The High Road | Sunday Observer

The High Road

19 May, 2019

After the horrific events of Easter Sunday, the universal principles of harmonious co-existence and reconciliation espoused by my late father, Judge CG Weeramantry, reverberate with deep relevance. This is an opportune moment in time to pause and reflect on some of his ideas.

A central thread in my father’s writing was bridge-building. He was referring not to physical bridges but to bridges of understanding. To him, these metaphorical structures facilitated much needed pathways toward peace and justice. An essential component of these bridges comprised an understanding of religion. In the world’s great religions, my father saw common elements that formed a universal wisdom and vision, transcending nationality, race and culture.

In the difficult circumstances facing the nation at present, a crucial aspect of this understanding is the need for non-Muslims to grasp the true message of mainstream Islam. In his book Islamic Jurisprudence: Some International Perspectives, my father expressed his concern that “Islamic law and institutions are the subject of a great deal of misinformation and misunderstanding, which needed to be corrected in the interests of international harmony.” He went on to highlight the necessity for the non-Islamic world to “become familiar with the basic essentials of this great body of jurisprudence. An important barrier to international understanding is the widespread lack of information regarding Islam.
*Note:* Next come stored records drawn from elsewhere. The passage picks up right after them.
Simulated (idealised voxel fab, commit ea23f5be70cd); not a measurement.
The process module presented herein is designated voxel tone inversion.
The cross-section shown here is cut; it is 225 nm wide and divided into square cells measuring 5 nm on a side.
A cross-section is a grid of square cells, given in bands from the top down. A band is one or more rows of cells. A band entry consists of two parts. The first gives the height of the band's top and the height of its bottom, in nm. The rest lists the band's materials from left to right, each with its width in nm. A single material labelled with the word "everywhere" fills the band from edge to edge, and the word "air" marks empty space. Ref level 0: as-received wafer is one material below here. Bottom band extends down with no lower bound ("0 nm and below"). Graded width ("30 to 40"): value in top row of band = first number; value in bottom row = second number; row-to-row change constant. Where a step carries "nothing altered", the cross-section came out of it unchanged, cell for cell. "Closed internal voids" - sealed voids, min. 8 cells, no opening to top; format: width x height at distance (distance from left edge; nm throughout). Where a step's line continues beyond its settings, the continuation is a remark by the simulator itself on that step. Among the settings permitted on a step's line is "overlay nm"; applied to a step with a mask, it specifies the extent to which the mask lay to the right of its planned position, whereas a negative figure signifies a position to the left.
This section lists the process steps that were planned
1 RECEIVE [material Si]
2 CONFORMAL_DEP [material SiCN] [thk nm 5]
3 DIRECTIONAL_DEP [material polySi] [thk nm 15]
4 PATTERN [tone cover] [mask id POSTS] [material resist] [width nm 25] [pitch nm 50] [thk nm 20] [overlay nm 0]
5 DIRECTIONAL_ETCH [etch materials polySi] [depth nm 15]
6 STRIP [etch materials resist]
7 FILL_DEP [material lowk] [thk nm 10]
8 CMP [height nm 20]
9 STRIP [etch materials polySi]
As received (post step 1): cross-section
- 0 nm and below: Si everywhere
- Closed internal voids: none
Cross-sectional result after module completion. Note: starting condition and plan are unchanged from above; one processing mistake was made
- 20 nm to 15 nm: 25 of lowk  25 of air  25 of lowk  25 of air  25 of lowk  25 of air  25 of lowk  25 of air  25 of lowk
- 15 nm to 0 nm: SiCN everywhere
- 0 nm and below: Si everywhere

“Lack of information leads to misunderstandings and prejudices which in their turn lead to bitterness. Out of bitterness come tensions, national and international. … The cause of international harmony urgently requires that bridges of appreciation be built between the non-Islamic and the Islamic worlds.

“Each has too much to offer the other for either section of mankind to discount the other’s contribution as unimportant to its intellectual heritage or to its daily concerns.”

I expect that my father would have emphasised that the real teachings of Islam play no part in the massacre of innocents on Easter Sunday and that its followers should not be tainted or prejudged by those monstrous acts.

He would have drawn attention to the wise virtues of the Prophet Mohammed, as he did in An Invitation to the Law:

“The strength of the Prophet’s personality, the fervour with which he preached his message of equality, kindness and love and his opposition to discriminations based on aristocracy, race or colour are well reflected in his farewell sermon [at Mount Arafat] to his people – an outstanding human rights document insufficiently known outside of the Islamic world.”

He would also have noted that the Islamic faith contains notions of caring, human dignity, fairness, equality, individual freedom, tolerance and the presumption of innocence as he did in his book Islamic Jurisprudence.

As a part of his stress on inter-faith understanding, he would also have referred to Christianity, particularly given the deliberate targeting of churches.

In The Lord’s Prayer: Bridge to a Better World, he discusses the Prayer’s call for forgiveness and observes that the world “is torn with disputes arising from wrongs done in the past, and grievances carried into the future.

As long as the wrongs linger unforgiven, they keep resentment alive, and resentment feeds upon itself. It leads to reprisals, and the reprisals to new resentments. Unless that vicious spiral is broken, the lack of forgiveness has soon turned itself into hatred.

The international tensions that swirl around us are largely the result of attitudes of hatred that have simmered long in silent resentment, before being translated into action.”

These thoughts have deep stores of relevance to all Sri Lankans at this juncture. Pertinently, they formed an integral part of the message of the Catholic Archbishop of Colombo, who – in a televised mass after Easter Sunday – prayed that “in this country there will be peace and co-existence and understanding each other without division.”

This line of thinking also resonates in the appeals of Muslim, Buddhist and Hindu religious leaders in this country for calm and tolerance in the wake of the bombings.

I should also mention that in an unpublished manuscript he was writing before he passed away, my father reflected on Christ’s teachings and observed that “the humanitarian conduct taught by Christ extends to every single person with whom we come in contact – even to one’s enemies.”

He adds that the teachings of Christ provide the high road: “Unprecedented problems beset us everywhere, and answers to them must be urgently sought. Christ’s teachings are a rich repository of such answers but are sadly neglected, with lip-service being paid to them without an effort to translate them into practice.”

Even though he urged the world to take a higher road that is indeed difficult to traverse in times of trouble and uncertainty, he was also pragmatic.

As he acknowledged in Towards One World, “my efforts [at bridge-building] are indeed infinitesimal compared to the totality of effort required. Yet I am convinced that every individual contribution can help eventually to tilt the scales in favour of a better future for all.”

This message can be extended to present day Sri Lanka. The way forward for reconciliation is in every Sri Lankan’s hands.

As my father would have stressed, there are solutions to the way forward contained within the religions directly affected by the Easter Sunday massacres. Those faiths and the humane principles behind them should not be ignored.

While he is not with us any more to provide a beacon of light in these times of hardship and healing, his writings provide solace and a much needed moral compass. If his work is in any small way used to motivate or move toward peace and reconciliation in the current situation, he would have been immensely satisfied.